August 24, 2020
100 million Americans live in homes they or their families rent.
Which means about 250 million live in homes that are owned by themselves or their families.[i]
What about you? Are you a renter or an owner? If you’re thinking about making a change, take a look at these important factors when deciding to rent or own.
The Case for Ownership One very oft-cited benefit of owning over renting is building up equity. When one rents, the entire rent payment goes to the landlord, and the tenant does not own any part of the dwelling at all. With a mortgage, on the other hand, the payer receives some percentage of ownership after every payment (assuming the payment is going towards the principal rather than interest alone), eventually leading to full ownership of the property.
For those with enough capital to outright purchase a property, ownership is almost certainly the best decision financially: no money is paid to a landlord for a service that is consumed but non-saleable in the future. Even for those without sufficient capital, mortgages tend to offer low interest rates (compared to other loan products), and the buyer can usually justify the mortgage interest in return for eventual full ownership. Even if the owner decides to move before the mortgage is completely paid off, the equity that was built thus far can be recouped and used later.
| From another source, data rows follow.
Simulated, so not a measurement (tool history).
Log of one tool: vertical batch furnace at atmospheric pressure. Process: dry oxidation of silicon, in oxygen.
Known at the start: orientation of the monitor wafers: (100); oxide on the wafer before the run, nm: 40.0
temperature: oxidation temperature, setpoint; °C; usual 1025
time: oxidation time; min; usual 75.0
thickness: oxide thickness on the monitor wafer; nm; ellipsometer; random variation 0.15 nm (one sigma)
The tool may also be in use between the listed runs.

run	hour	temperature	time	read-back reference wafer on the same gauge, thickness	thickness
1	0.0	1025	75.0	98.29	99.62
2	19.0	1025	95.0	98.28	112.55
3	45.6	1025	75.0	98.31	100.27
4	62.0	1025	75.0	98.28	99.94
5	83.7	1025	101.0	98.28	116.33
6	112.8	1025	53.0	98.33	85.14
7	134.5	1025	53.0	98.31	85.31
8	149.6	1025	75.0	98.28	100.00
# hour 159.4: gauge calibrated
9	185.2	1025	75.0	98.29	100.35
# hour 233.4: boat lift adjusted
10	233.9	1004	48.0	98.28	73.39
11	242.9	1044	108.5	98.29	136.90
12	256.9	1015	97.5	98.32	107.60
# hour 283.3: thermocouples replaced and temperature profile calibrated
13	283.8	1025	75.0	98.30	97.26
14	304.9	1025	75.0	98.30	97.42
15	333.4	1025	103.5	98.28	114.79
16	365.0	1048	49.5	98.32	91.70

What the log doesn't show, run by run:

Other reasons to own may include more privacy and greater ability to customize the property. There is also the feeling of stability that you won’t have to renew a contract or potentially pay higher rent during the next cycle when your lease renews.
One of the biggest drawbacks of ownership is the potential that the property value may decline, particularly when still under mortgage. If the value of the property goes down – possibly due to a natural disaster or a lot of foreclosures in your neighborhood [ii] – the equity that was built by the owner may decline, not the amount owed on the loan. Thus a substantial decrease in prices as happened in the late 2000s, could cause an owner to be in the same position financially as a renter – that is, with no equity to speak of.
The Case for Rentership For those who cannot meet ownership’s capital requirements, renting is not a choice – it’s a necessity. However, even those who would qualify for a mortgage may be better off renting, especially if they insist on flexibility. Selling a property is an involved, complex financial transaction that may take many months to complete. If you’re renting and you need to move, finding a subletter (if allowed) is a possibility, and even when not, a standard rental agreement usually only lasts one year, after which the renter may decline to renew. Thus flexibility is one of the most important factors for those who wish to rent.
And while there is usually much less customization allowable at rental properties, there may be significant benefits included in rent with utilities paid, maintenance performed, and communal facilities like gyms, pools, or laundry facilities available. For owners, maintenance, utilities, and tax bills are solely the responsibility of the owner, whereas for renters, these may be paid in part or in full by the landlord. Regarding the investment side, renters do not own the property, so they do not have to worry about losing equity if the property market decreases in value.
Some drawbacks of renting may be less privacy, not being able to build equity, and the uncertainty of future rental prices or even availability. Of course, if the rent increases too much, the renter has the flexibility to leave the property at the next cycle.
So whether you’re thinking of renting or buying, before you sign on the dotted line, examine your short and long term goals, the risks you’re willing to take, and your budget.